U.S. Shares Fall as Credit-Card Woes Offset Technology GainsBy
U.S. stocks slipped, with the S&P 500 Index trimming its weekly advance, as losses in credit-card providers offset gains in technology companies that were sparked following better-than-expected results from Amazon.com Inc. and Google parent Alphabet Inc.
The S&P 500 fell 0.2 percent at 4 p.m. in New York while the Dow Jones Industrial Average lost a similar amount, led by Intel Corp. Small-cap shares saw the worst of selling as the Russell 2000 Index sank 1.2 percent.
Despite the losses, all three benchmarks have advanced at least 1.5 percent this week, hitting or approaching record highs, as the first round of the French election eased risk that the European Union might unravel and the Trump administration released its guidelines for tax cuts.
- Since earnings season began, 81 percent of S&P 500 companies have exceeded profit estimates and 65 percent beat on sales, data compiled by Bloomberg show.
- Synchrony Financial tumbled the most in the S&P 500 today, sinking 16 percent, after the issuer of private-label credit cards set aside more money for soured loans in the first quarter than analysts expected.
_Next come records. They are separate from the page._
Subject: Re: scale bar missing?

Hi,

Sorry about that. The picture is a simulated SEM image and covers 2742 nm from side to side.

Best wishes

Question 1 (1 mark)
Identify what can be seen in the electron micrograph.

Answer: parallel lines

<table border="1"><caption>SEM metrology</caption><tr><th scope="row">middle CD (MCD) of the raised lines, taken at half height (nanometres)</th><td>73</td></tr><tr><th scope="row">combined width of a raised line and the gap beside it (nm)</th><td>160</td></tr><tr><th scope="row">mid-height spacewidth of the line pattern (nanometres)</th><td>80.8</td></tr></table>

- Capital One Financial Corp. and Discover Financial Services also dropped after a surge in soured credit-card loans hurt profit at the two lenders.
- Alphabet gained 3.7 percent to a record after beating analysts’ sales projections in the first quarter, ending a four-year streak of missing Wall Street estimates after the holidays.
- Amazon advanced 0.7 percent, also to a record, after it showed no signs of slowing an unbroken 20-year streak of double-digit revenue growth.
- The Philadelphia Semiconductor Index fell 1.7 percent, paced by Intel, which lost 3.4 percent after revenue at its data-center business fell short of estimates.
- Starbucks Corp. slid 2 percent after reporting slower sales growth than analysts projected.
- The U.S. economy expanded at an annualized rate of 0.7 percent in the first quarter, the slowest pace in three years, as weak auto sales and lower home-heating bills dragged down consumer spending.